Although BFI's recycling facility is going nowhere fast, the company is in the driver's seat when it comes to negotiating a contract extension with the city. BFI's existing contract with the city expires December 28. Building a material recycling facility takes at least eight months. So even if the city awarded the recycling contract to WMI today, the city would have to find an interim vendor willing to handle its recyclables. And because there are no other vendors capable of handling the contract, the city will be forced to meet BFI's terms. Right now, BFI sells all the recyclables on the open market and pays the city $12.83 per ton of material handled. Under a one-year extension proposed by BFI in September, the city would get $10.33 per ton.

Rife says BFI has to charge the city more because the volume of recyclables being sent to the Bolm Road facility has increased dramatically since the city instituted its "Pay as You Throw" program. And she adds, "The amount of trash in the recyclables has increased. So we have had to hire more people" to remove the trash from the recycled materials.

While BFI is raising its prices and lowering the hopes of its neighbors, Bob Gregory, president and principal owner of Texas Disposal Systems, insists that city staffers didn't give his company adequate consideration on the recycling contract. Gregory said his company gave the city a cost-plus proposal. "Our price was dependent on the cost of processing and the value of the recyclables sold," explains Gregory. "We'd get a percentage of the value of the recyclables. We'd open our books and the city would have complete access to our financials," he explains. But Gregory said city officials were unwilling to consider his proposal, telling him that his prices were too high when compared to what WMI had offered. "They cut me off before they let me explain to them how the deal would have worked," he says.

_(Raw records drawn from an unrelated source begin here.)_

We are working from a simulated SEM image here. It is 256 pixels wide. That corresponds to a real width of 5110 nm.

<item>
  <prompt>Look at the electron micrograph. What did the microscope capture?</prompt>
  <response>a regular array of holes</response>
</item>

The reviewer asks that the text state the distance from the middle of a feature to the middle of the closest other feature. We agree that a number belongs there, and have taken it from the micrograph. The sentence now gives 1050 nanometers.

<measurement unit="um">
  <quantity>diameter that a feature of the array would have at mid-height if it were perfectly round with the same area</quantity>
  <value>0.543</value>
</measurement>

A Landfill David vs. Goliath

The bad blood between TDS and WMI is thick and deep. And the two competitors could scarcely be more different: WMI had $9 billion in revenues last year. It operates more than 100 landfills, including five in Central Texas, from Waco to San Antonio. TDS has just one landfill, south of Austin near Creedmoor. WMI makes more in one day than TDS makes in a year. In fact, WMI is so big, its opponents even have a webpage (http://www.envirolink.org/envlib/orgs/ebic/pubs/wmx.html) devoted to publicizing its misdeeds.

And though it appears that WMI will get the city's recycling contract all to itself, the company is also bidding against TDS for the city's landfill contract. The city's waste will likely be split between the two companies, but their bids will determine which company gets the lion's share of the city's business. And while the two are trying to outbid each other at the landfill, they are also slugging it out at the courthouse. In September, TDS sued WMI, claiming business disparagement and defamation. The lawsuit, filed Oct. 24, alleges that WMI's local spokesman, Don Martin (who is also a defendant in the case), "routinely and secretly attempted to disparage the reputation of Plaintiff and its waste management capabilities in an effort to eliminate competition and undermine Plaintiff's existing and prospective business relationships."

Much of the suit revolves around a fax message that was created by Martin and later sent out by George Cofer to about five dozen community activists, journalists, and government officials in the Austin area. Martin, who heads Don Martin Public Affairs, is being represented in the lawsuit by Roy Minton. And Martin insists he did nothing wrong. "Every issue that we undertake at our company and for our clients is based on accuracy and the truth, and I stand behind absolutely anything I've put out on behalf of my clients. And I make no apologies at all for being in touch with the environmental community or looking out for environmental protection in Travis County."

Gregory says he did not want to file the lawsuit, but he says he has been dealing with WMI for years and "they choose to do business in such a manner that I felt I needed to send a message to get them to back off." No hearings or depositions have yet been scheduled in the case.

Trash Burner Redux

Whatever happens with the city's current negotiations, Austinites can rejoice over the fact that the trash burner deal was quashed. The city of Tulsa continues to pay heavily for a trash burner project that it built during the 1980s. Next year, it will pay some $18.5 million to keep the plant operating. Thanks to the trash burner, Tulsa residents are paying disposal fees that are more than twice the current landfill disposal rates in the Austin market.

Given that historical backdrop, Porter is urging caution in the current negotiations. "We want to maintain our options," he says, pointing out that the city is in a very strong bargaining position because BFI, WMI, and TDS are all hungry for the business, and all three have landfills in or near the city. The changeable nature of the recyclables market is another reason for caution, says Porter. For that reason, he believes any long-term recycling contract should be tied to the type and quantity of materials collected. "Thirty years ago, we were using steel cans and glass bottles," says Porter. "Thirty years from now we could be using aseptic containers."

Word replies that the city will protect itself in every way possible, but that he believes the city must move forward with the recycling and landfill contracts quickly. "We think we have a very competitive proposal," he says. "And there's no guarantee to the city that it will be available a year from now."

But Porter says that haste could make waste, particularly when there is millions of dollars worth of garbage at stake. "We are talking about a 30-year contract that will impact generations yet unborn," he says. "This may be a good deal for the city, but we don't know that yet."